Scientific journals have long acted as a stabilizing force in academia, by defining
scientific communities, demarcating subfields and showcasing their key insights. Stability
derives not least from the structure of a scientific paper, which imposes order on
the ever-shifting processes of data collection and analysis by fitting results into
a systematic and cohesive narrative, aimed at persuading readers of the validity of
a given knowledge claim. This is what philosophers of science have dubbed ‘reconstruction’
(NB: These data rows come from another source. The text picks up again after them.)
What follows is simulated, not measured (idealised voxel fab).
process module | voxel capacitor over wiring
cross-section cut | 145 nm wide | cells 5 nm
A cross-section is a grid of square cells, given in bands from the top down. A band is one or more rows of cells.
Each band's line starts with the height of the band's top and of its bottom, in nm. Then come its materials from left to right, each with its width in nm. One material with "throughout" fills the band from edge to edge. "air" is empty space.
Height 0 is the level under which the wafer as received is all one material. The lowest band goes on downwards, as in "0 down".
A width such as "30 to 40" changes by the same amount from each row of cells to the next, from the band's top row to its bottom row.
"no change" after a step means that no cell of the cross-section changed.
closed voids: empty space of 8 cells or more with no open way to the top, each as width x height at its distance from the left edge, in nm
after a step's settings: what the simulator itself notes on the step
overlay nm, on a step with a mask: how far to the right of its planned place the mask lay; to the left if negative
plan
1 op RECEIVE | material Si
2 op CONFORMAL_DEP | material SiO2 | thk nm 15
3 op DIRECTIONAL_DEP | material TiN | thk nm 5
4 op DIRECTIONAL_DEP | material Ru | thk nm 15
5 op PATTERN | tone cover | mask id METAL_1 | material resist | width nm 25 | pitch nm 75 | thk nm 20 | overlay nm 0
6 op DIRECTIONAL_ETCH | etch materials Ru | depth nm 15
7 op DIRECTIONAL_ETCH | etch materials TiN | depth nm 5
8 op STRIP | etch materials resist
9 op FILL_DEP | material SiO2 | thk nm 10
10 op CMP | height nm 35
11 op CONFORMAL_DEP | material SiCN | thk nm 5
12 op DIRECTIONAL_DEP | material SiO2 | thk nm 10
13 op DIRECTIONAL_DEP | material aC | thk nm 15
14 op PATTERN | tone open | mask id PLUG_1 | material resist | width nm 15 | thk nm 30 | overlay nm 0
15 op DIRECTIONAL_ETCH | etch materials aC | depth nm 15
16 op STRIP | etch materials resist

or ‘justification’ of scientific insights: papers provide an account that excludes
research aspects and outputs that are not directly relevant to the arguments at hand—such
as experiments or models that failed, data that proved irrelevant or neutral with
regards to the hypotheses at stake, and procedural details that do not fit existing
formats.
1
Journal publications thus provide science with a quantifiable, fixed and spatio-temporally
located output, which helps to adjudicate the success, and disseminate the achievements,
of a given research effort.
The characteristics that make journal publications such crucial components of science
can also, however, constitute a barrier to the dissemination of, and debate around,
more fluid and dynamic aspects of research practice. I argue here that the history
of data science, contemporary developments in data dissemination, and particularly
current debates around making data freely and widely accessible and re-usable (‘Open
Data’) and being able to integrate and analyse large datasets from a variety of sources
(‘Big Data’) evidence an increasing dissatisfaction with the ‘orderly writing’ promoted
by long-running journals such as Philosophical Transactions, and a growing fascination
with documenting the evidence base of claims made in scientific papers in a way that
facilitates questioning and re-interpretation.
2
This is a major factor underlying the blossoming of publication models that differ
considerably from the traditional journal, including entities such as data journals,
repositories for research software, code and models, and discussion forums devoted
to methodological discussions on reproducibility and research protocols.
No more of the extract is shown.